I am testing cuFFTMp on WSL, where I have install the newest version of HPCSDK. And I encountered the following error when I testing the example code: NVIDIA/CUDALibrarySamples: CUDA Library Samples (github.com)
Hello from rank 0/2 using GPU 0
Hello from rank 1/2 using GPU 1
src/init/init.cu:766: non-zero status: 7 nvshmemi_common_init failed ...src/init/init_device.cu:nvshmemi_check_state_and_init:55: nvshmem initialization failed, exiting
src/util/cs.cpp:21: non-zero status: 16: Bad file descriptor, exiting... mutex destroy failed
src/init/init.cu:766: non-zero status: 7 nvshmemi_common_init failed ...src/init/init_device.cu:nvshmemi_check_state_and_init:55: nvshmem initialization failed, exiting
src/util/cs.cpp:21: non-zero status: 16: Bad file descriptor, exiting... mutex destroy failed
--------------------------------------------------------------------------
Primary job terminated normally, but 1 process returned
a non-zero exit code. Per user-direction, the job has been aborted.
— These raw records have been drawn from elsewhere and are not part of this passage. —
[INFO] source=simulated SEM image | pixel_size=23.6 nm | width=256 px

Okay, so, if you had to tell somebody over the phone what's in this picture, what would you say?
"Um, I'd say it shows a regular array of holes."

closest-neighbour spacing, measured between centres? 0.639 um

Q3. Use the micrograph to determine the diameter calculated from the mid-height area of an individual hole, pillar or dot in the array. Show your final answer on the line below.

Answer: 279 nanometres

--------------------------------------------------------------------------
--------------------------------------------------------------------------
mpirun detected that one or more processes exited with non-zero status, thus causing
the job to be terminated. The first process to do so was:
Process name: [[52101,1],0]
Exit code: 255
--------------------------------------------------------------------------
make: *** [Makefile:18: run] Error 255
This is the reshape code, and similar error happens in all other examples in the cuFFTMp/samples
folder. I running these examples by the default make run
. And I have 2 4090 devices in my computer.